We checked into Casa Fiesta (which is a delight, if you happen to be going to Patnem), and explained the situation to the owner just in case the police did turn up and then we headed for some cocktails on the run (yogis like cocktails too sometimes)! 

Criminal cocktails on the run!

Of course, no police turned up, and we got to watch this magical sunset which made everything ok again!


As promised to Miss Trunchball, we diligently went to "check out" of Seaview Rooms the next morning, to which we received no more than a grunt from the ever delightful Miss T herself. Definitely give this one a miss, unless you enjoy the comedy of such situations!!

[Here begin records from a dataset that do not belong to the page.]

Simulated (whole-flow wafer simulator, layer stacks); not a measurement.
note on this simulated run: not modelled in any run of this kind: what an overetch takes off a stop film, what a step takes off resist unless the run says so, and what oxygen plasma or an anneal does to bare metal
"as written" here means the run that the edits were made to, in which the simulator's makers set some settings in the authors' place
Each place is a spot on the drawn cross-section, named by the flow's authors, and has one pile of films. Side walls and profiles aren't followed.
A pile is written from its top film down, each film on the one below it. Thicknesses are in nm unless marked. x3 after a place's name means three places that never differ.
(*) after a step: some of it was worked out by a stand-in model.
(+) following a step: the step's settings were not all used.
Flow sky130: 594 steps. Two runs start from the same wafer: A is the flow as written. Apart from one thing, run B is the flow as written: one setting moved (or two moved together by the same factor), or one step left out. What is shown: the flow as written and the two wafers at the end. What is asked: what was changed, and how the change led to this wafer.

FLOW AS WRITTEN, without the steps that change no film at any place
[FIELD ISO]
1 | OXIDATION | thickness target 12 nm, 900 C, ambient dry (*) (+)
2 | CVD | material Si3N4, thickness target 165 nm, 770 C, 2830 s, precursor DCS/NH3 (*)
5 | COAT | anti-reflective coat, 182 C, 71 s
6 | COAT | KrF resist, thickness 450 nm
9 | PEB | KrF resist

Aside from Seaview, Patnem is a lovely little beach full of beach bars & restaurants, and lots of puppies too! After the eventful arrival, we spent a quiet few days relaxing here in the sunshine - there is a very shanti (peaceful) vibe, lots of yogis and families too, no crazy wild parties (that we saw anyway). Once again, were joined by Lexy, & Tommy too, for a few days before they headed off on their North Indian adventures. 

Susan almost adopted a few puppies!

Beach-side yoga challenge!


Tough life!

Next stop, Palolem 

xx

Monday, 28 April 2014

Incredible India (Part 3 - The Keralan Backwaters)

We had another beautiful, but life threatening (!) drive down from the hills to a city called Kottayam. Kottayam is listed in the Lonely Planet guide as being a hub for backwater cruises to start so this is where we headed. 

We arrived late-afternoon and headed to the Ambassador hotel (again recommended by the Lonely Planet guide, despite feeling a bit like a prison camp - Thank you Lonely Planet!). Not knowing anywhere else to go and the city feeling rather intimidating after the peace and quiet of the hills, we decided to stay here anyway as it was only one night. 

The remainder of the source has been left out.